Once Saltzman began looking for it, the gesture seemed to appear everywhere across the visual and literary canons. He traces it in The Republic, when Leontius recoils from a pile of corpses before giving in to the urge to look, and in The Third of May 1808, by Francisco Goya, which depicts Spanish civilians shielding their eyes from a firing squad during the Peninsular War. It appears as well in a 1938 Works Progress Administration poster showing a couple with their heads bowed in shame beneath the warning, “Syphilis: False shame and fear may destroy your future. Have your blood tested.” Saltzman also finds shielded eyes and averted gazes in portraits by queer Nigerian British photographer Rotimi Fani-Kayode depicting nude Black men covering one or both of their eyes, their expressions at once vulnerable and defiant.
Saltzman cites these far-flung examples, among many others, to show how widely turning away can operate: as moral conflict, self-protection, vulnerability, fear, and despair. The precise meaning varies but the gesture is “never insignificant,” he says. “It’s always there to signal, ‘This is serious.’”
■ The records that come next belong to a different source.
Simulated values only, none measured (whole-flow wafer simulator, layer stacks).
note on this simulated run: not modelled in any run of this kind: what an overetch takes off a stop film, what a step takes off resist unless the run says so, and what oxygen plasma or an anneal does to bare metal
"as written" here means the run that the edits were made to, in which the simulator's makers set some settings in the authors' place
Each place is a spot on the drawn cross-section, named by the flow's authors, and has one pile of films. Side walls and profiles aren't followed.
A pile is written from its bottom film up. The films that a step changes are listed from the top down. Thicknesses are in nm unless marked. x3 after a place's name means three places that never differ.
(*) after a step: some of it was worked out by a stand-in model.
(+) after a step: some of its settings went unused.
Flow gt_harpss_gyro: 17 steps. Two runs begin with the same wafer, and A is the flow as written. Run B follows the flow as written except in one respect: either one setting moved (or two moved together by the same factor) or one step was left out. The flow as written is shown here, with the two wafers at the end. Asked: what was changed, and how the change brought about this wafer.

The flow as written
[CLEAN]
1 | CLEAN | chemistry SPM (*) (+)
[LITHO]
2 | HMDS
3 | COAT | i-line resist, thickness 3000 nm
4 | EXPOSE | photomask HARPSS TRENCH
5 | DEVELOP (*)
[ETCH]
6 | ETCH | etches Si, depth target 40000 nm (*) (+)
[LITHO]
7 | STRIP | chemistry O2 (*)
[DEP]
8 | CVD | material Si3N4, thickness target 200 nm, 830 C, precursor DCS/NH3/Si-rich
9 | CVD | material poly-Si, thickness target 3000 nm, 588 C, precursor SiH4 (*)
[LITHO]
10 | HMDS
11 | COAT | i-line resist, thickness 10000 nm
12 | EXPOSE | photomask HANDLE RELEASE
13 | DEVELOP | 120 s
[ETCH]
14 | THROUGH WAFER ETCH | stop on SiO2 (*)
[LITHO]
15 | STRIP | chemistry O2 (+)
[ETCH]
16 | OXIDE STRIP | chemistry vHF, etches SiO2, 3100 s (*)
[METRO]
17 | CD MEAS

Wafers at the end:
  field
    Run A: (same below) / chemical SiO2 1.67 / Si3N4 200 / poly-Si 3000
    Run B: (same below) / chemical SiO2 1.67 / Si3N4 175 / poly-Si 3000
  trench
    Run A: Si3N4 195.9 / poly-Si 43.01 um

And the gesture’s ambiguity, Saltzman argues, is precisely what makes it ethically charged. Turning away is often condemned as indifference, especially in a culture that treats attention as virtue. In the aftermath of World War II, he argues, the language of moral failure hardened around aversion: Do not turn away. Attention became a guardrail against atrocity.
“There is truth to that,” reflects Saltzman. “A world where no one is paying attention suddenly is a world truly where atrocities will thrive.” But the logic has limits: “We can’t humanly pay attention to all of the terrible things that are happening.”
In the same way a word carries many meanings, Saltzman says, the act of turning away “also draws on its full range of meaning.” The book, he adds, seeks to “understand the human complexity of this gesture” and to encourage readers to ask why we return to it. Because when we are willing to investigate that question, he says, “we can have a more nuanced relation to ourselves and to the world.”